I get a lot of questions from students who are thinking about business school and the biggest hurdle they see starting out is the admissions test: when should they take it? What's a good score? How do they know if they should re-take the test? And most importantly, does it matter whether they take the GMAT or the GRE?
In terms of acceptance: no. The vast majority of business schools – and all of the top MBA programs – now accept both the GRE and the GMAT. While there used to be a significant (if mostly unspoken) bias toward the GMAT on the part of admissions committees, that is waning somewhat as the GRE grows in popularity.
There is still a significant difference in how many students are taking each test in order to apply to business school. Worldwide, the GMAT was taken 261,248 times in 2016. Of those exams, 65% (156,748) were taken by students intending to apply for an MBA program.
By contrast, while the GRE was taken by 584,677 examinees for the testing period running from July 2015 to June 2016, there were only 37,504 examinees, 6% of overall test-takers, who indicated an interest in business as their graduate field of study.
What really matters the most when it comes to business school applications is how well you're able to do on a given test. Test scores are a very important part of your MBA application, but they aren't considered in a vacuum.
There is no blanket answer to “Should you take the GMAT or the GRE when you're applying for an MBA?” The answer will be different for every applicant, depending on their background and capabilities. So, when clients ask me if it really matters which admissions test they take, I tell them of course it does – a little bit.
GMAT vs GRE
If you're trying to decide whether you should focus on the GRE or the GMAT for business school admissions, there are really just two primary considerations: which test will you be able to score the highest on, and which test will best balance out the other strengths and weaknesses of your application package?
The first question is relatively easy to answer, if a bit time consuming: take a full-length practice version of each test. Try to make the practice test as reflective of the real exam as possible, in terms of timing, environment, etc. Both ETS and GMAC offer free downloadable software that allows you to take full-length practice versions of the GRE and GMAT, respectively.
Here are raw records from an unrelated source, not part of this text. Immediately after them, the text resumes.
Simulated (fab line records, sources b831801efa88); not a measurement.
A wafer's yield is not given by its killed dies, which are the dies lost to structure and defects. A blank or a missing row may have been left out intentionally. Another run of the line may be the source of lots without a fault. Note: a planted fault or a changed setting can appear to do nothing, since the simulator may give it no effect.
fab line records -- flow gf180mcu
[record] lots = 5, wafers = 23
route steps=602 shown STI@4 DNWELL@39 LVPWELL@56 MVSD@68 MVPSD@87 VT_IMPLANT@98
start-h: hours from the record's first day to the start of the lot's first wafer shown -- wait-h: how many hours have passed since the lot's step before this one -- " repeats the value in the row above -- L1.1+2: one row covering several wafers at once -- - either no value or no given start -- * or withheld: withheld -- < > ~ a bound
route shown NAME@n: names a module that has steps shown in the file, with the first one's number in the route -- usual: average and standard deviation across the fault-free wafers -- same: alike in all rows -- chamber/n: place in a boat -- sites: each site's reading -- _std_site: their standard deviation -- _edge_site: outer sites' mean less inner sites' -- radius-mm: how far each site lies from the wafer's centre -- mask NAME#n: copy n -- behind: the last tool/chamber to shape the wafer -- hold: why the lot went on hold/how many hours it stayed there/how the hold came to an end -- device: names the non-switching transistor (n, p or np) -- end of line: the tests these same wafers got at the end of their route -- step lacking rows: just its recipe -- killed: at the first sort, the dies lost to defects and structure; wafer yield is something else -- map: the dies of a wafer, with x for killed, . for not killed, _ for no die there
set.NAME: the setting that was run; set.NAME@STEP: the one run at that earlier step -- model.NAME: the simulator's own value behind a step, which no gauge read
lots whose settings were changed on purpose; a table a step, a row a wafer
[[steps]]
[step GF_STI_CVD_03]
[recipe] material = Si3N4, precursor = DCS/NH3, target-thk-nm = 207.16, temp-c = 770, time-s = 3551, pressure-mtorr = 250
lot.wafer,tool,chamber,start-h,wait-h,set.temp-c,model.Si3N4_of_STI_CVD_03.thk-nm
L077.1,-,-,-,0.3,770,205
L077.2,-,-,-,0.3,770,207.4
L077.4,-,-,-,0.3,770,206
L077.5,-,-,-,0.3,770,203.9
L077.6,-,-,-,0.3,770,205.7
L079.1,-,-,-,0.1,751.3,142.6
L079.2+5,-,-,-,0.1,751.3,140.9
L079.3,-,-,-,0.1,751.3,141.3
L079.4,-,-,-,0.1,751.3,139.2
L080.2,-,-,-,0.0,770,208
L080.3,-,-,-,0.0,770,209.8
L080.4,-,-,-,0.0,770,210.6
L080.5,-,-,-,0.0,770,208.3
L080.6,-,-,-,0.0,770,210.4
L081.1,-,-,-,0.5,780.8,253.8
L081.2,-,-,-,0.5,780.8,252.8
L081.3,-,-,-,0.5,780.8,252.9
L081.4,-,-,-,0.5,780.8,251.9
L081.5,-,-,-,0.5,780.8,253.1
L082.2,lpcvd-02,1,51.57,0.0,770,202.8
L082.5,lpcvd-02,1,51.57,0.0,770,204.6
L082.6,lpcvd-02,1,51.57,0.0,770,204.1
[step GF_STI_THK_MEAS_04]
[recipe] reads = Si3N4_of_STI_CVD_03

Taking these practice tests will give you a sense of not just what your baseline score is on each test, but it will also let you get a feel for the question types and topics covered on each exam, so you know where you would need to direct your studying in order to do well.
For the second question, you need to consider your MBA application as a whole: What was your undergrad major? How strong was your GPA? What industry is most of your work experience in? What are your post-MBA goals? Consider asking a friend to look at your application, and give you a sense of what they feel your aptitudes are based on your background.
Quantitative skills, and solid exposure to higher-level math, finance, or economics, are often valued by MBA admissions committees. If you don't have a very strong quant background, you'll want to use your admissions test to show that you've got the skills to keep up if you're admitted to business school.
Conversely, if you have a lot of experience in a pure math or a highly technical field, or if you come from a non-English-speaking background, you'll want to use your admissions test to show the admissions committee that you can communicate effectively with both classmates and employees, and that you will be able to persuasively convey your ideas in writing.
No matter which test you choose, you need to commit to it. Don't put off studying because you assume it will go fine. Invest the time – and if you need additional assistance, the money for tutoring or prep classes – into doing well on the GMAT or the GRE, and it will pay off when you do apply to business school.